On 4/25/2011 1:37 PM, Roy Mendelssohn wrote:
yes, internal compression. All the files were made from netcdf3 files using
NCO with the options:
ncks -4 -L 1
The results so far show a decrease in file size from 40% of original to 1/100
th of the original file size. If the internally compressed data requests are
cached differently than request to netcdf3 files, we want to take that into
account when we do the tests, so that we do not just see the affect of
differential cacheing.
When we have done tests on just local files, the reads where about 8 times
slower from a compressed file. But Rich Signell has found that the combination
of serialization/bandwidth is the bottleneck, and you hardly notice the
difference in a remote access situation. That is what we want to find out,
because we run on very little money and with compression as mentioned above our
RAIDS would go a lot farther, as long the hit to the access time is not too
great.
Thanks,
-Roy
in netcdf4/hdf5, compression is tied to the chunking. Each chunk is
individually compressed, and must be completely decompressed to retrieve
even one value from that chunk. So the trick is to make your chunks
correspond to your "common cases" of data access. If thats possible, you
should find that compressed access is faster than non-compressed access,
because IO is smaller. but it will be highly dependent on that.

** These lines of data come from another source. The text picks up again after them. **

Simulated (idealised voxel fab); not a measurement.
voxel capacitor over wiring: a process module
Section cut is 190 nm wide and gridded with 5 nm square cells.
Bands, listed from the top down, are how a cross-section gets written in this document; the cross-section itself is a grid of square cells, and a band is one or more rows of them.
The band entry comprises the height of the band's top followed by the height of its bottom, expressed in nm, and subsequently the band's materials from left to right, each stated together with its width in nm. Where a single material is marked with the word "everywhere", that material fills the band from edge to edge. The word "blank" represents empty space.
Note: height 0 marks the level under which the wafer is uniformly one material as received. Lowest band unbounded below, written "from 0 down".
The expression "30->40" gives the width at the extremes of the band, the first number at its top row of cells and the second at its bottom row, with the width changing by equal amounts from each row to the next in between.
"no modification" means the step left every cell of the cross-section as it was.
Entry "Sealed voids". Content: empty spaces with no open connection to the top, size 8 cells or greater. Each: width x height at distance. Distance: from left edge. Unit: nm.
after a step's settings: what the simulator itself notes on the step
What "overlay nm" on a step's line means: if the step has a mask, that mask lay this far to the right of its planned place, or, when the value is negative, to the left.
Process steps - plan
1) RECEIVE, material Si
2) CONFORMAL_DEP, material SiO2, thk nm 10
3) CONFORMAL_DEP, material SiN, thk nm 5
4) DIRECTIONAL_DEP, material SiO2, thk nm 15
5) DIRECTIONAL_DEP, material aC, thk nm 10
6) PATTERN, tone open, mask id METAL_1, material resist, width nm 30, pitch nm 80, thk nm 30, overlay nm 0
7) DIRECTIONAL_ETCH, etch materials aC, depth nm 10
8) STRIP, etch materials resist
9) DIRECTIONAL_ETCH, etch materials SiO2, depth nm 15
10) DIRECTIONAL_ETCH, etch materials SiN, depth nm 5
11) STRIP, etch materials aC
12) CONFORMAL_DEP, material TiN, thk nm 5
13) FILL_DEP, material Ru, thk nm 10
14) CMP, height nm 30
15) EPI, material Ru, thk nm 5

On Apr 25, 2011, at 12:28 PM, John Caron wrote:
On 4/25/2011 11:30 AM, Roy Mendelssohn wrote:
Hi All:
We just converted one or our larger datasets (larger in terms of the number of
files that are aggregated) into compressed netCDF4. There is a substantial
savings in storage, but we wanted to do a series of tests to see what hit in
access time we would take, if any, wsince many of our users will make requests
involving a lot of time periods.
In order to design these tests properly, we need to get a better understanding
of how the TDS handles netcdf4 datasets that have compression. Are the
decompressed data cached, or more accurately cached any differently from data
read from an uncompressed series of netcdf3 files, or since the decompression
is handled automatically on the read, is everything handled the same after that?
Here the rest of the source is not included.